SCTs are not known as high quality products. Maybe you were just unlucky and got a bad one.

Why would you need the mount unbalanced?

Steel. No rubber, no belts, no gears.

The mount uses a sidereal technologies controller. On their website you can download the software. The latest software is on sidereal technologies forum on groups.io The mount uses friction drives, no gears, no belts. That means it is very stiff, more so than regular worm-gear mounts or direct drive mounts. It has no backlash. The periodic error is slow, easily corrected with autoguiding. Requires no maintenance. All this combined, in good seeing, produces autoguiding RMS around 0.2 ". Given the payload - performance and price, I think it is the best mount out there. The downside is seeing. Since autoguiding performance is determined by seeing, the mount will perform according to it. But this affects all mounts. The solution is absolute encoders on both RA and DEC axes and a mount model, combined with very few guiding corrections, if any. This way you will basically guide on encoders and the seeing impact on the mount will practically be null.

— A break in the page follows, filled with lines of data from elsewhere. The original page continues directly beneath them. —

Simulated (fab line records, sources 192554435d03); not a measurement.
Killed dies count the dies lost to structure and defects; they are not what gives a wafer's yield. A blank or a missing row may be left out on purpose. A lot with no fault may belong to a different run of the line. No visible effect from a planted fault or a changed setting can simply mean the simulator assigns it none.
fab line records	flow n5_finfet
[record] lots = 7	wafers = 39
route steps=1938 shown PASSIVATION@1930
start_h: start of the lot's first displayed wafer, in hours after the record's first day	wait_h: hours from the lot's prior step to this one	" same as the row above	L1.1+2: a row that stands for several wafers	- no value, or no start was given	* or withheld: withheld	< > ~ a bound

The Mesu can handle a lot. I have a 8 inch refractor on it with all the accessories, maybe around 50 Kg. I know for sure the counter weights are 50 kg in total. When the weather cooperates, guiding RMS is 0.2-0.3" with this load. Also, in my case at least, with a long-ish refractor, wind-gust can screw things up for a little while, but only in winds greater than 10 miles/hour. To me the price/performance ratio is incredible.

I've added a FWHM estimate in the exposure time app. I will update it hopefully by the end of the week. See the pics on the last page

Some pics

In a few days I will update the app. Hopefully by the end of the week What I've added: 1. Changed the user interface a bit. 2. Corrected calculation of Image quality FWHM. 3. Added a simulation of Image FWHM so a user can see how this parameter changes with different airmass, guiding during the night etc. Also the user can see each term contribution to final FWHM so one can get an ideea on how to improve the setup 4. Cosmology module. Based on user redshift input, different calculations are performed like proper distance, comoving distance, recession velocity etc. The cosmology module also has a catalog search engine to Sinbad and NED in order to easily find redshift and other parameters. The user can search multiple targets and get a table result.

I found the conversion factor, 2.355, comes from 2 x √(2 x ln(2)). Seems autoguiding performance is rather important for the final FWHM. Didn't thought seeing could be bellow 2" at sea level, live and learn 😁